Source: Chris Harrison via Flickr (Modified)

With Square (NYSE:SQ) shares priced 91 times next year’s projected profits and 11 times its trailing 12-month revenue, SQ stock won’t be winning any value awards anytime soon. It’s simply too expensive, despite its stunning top- and bottom-line growth.

And yet, shares keep trekking higher, running from $24 a year ago to $72 now, with buyers ignoring the analyst consensus target of $68.75 that’s still in place.

What gives? Right or wrong, Square has turned itself into a story stock and a lifestyle company — a la Amazon.com (NASDAQ:AMZN) — that inspires investors to ignore fundamentals and focus on the importance of its ever-growing vertical and horizontal reach.

Much like Amazon, Square is poking its finger into a lot of pies, becoming a centerpiece of personal money management. Investors love the premise, even without realizing it.

Thinking Like a Customer

To be clear, no company even comes close to Amazon when it comes to becoming all things to all people. Groceries, entertainment, home management and a myriad of other consumer-minded services all lead spenders to Amazon.com one way or another.

Its reach has prompted investors to confuse size with fiscal success, making AMZN one of the most successful investments in history without the corresponding record-breaking profits to support the stock’s enormous gains.

Square is borrowing a page from that playbook, though, pre-solving problems that neither consumers nor small businesses knew they had.

Yes, the company’s roots were providing a simple, cost-effective means for small proprietors to accept credit cards. That’s still the core business, too. Square has become so much more than that, though.

Case in point: A year ago, Square unveiled its Cash Card, a prepaid debit card for anyone who wanted one. The feature added to the functionality of an actual, physical card to the company’s Cash App, which lets account holders receive, store and spend money just from one digital account.

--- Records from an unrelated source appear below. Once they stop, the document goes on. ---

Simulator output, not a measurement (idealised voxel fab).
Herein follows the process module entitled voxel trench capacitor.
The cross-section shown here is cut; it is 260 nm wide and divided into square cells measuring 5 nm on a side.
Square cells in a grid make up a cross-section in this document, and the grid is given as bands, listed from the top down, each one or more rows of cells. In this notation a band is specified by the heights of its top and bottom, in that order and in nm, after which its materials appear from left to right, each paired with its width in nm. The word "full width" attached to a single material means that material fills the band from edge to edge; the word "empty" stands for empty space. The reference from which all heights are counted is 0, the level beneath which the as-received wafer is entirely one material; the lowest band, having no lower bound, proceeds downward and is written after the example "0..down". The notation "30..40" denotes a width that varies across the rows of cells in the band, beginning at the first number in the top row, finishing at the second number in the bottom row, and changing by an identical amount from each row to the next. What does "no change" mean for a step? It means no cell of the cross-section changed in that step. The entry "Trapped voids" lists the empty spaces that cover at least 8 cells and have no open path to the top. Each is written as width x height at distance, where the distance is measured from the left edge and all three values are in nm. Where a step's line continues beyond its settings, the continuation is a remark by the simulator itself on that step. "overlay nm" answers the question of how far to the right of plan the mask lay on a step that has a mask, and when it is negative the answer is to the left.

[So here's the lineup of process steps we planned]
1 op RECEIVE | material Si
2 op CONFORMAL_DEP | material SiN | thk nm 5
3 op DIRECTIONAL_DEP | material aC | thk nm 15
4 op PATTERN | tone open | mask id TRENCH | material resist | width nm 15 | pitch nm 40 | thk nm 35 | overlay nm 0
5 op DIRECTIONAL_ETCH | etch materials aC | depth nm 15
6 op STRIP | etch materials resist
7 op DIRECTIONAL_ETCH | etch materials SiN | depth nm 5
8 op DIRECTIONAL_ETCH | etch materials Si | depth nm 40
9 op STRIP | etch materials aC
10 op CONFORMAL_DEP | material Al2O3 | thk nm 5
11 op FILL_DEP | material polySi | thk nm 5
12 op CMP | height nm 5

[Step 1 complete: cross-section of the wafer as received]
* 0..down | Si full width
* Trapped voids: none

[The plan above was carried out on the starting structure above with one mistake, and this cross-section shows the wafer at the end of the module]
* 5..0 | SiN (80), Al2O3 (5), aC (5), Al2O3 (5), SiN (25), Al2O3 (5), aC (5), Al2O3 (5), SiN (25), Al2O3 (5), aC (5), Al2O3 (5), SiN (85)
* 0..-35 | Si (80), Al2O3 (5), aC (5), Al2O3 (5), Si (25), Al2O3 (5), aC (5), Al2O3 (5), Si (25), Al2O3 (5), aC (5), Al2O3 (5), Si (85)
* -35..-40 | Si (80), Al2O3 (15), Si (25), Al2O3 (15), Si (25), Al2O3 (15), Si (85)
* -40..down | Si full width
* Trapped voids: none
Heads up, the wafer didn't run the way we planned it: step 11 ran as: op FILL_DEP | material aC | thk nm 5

Square’s card gives its customers the ease and familiar comfort of using actual plastic they can hold in their hand rather than force the use of a smartphone code to buy goods and services.

And that’s what they’re doing. In June, Square’s Cash Card holders used them to make $250 million worth of purchases. Each transaction puts a few pennies in Square’s coffers.

It’s not just ease of use for consumers that’s driving strong growth for Square, though. The company is also thinking about what its small business customers struggle with on a daily basis, coming up with solutions. One of those solutions is a platform called Caviar, aimed at restaurants.

Caviar, in simplest terms, is a tool that helps restaurants manage deliveries and handle phoned-in orders. Customers love it because it takes a big burden off their plate. Square loves it because it translates into recurring revenue.

Square’s small-business offerings extend beyond Caviar, however. Inventory-management tools and microloans are also available that just so happen to integrate nicely with the company’s point-of-sale hardware and its payment-processing service.

The common element of Square’s innovations? They’re all either mobile minded, allow for automation, or both.

It’s a very 21st-century kind of thing, even if most onlookers don’t realize it. Indeed, the average consumer has almost forgotten there was a time not that long ago when smartphones didn’t exist. There was a time not much longer before that when e-commerce wasn’t a thing. A great deal of work was done manually then, and little was offered in the way of real-time cash management.

That’s all changed and is still changing. But, Square has largely foreseen this paradigm shift and correctly predicted what consumers and small business would (and wouldn’t) want. Mostly, consumers and small proprietors just want buying and selling to work so well that they don’t even notice the process.

It’s a reflection of the digitally managed, automated lifestyle we’re enjoying in 2018 that wouldn’t have been possible just a few years prior.

Bottom Line for SQ Stock

Don’t misread the message. While Square has arguably faded into the background just as planned — where it can quietly thrive — competitors have taken notice.

PayPal (NASDAQ:PYPL) has added a physical debit card option to Venmo to counter Square’s Cash App debit card. Caviar competes with a platform called Xenial, from Global Payments (NYSE:GPN), which was built from the ground up as a restaurant-specific tool. Both of these alternatives, and others, pose a threat to Square’s growth potential.

But on balance, SQ stock owners can take some solace in knowing that Square is leading the charge on the innovation front by thinking proactively rather than reactively. It’s an edge that should keep Square in high-growth mode while its competitors stumble over their own size and hesitation.

But the rich valuation for SQ stock? Buckingham Research Group analyst Chris Brendler may have the most cogent take on the matter, recently noting, “While we still have some concerns about sharply rising expectations against a no-room-for-error valuation, we see no reason why SQ won’t continue to report better-than-expected core revenue growth into 2020.”

In other words, strong growth has overridden valuation concerns so far. Why would that stop being the case now?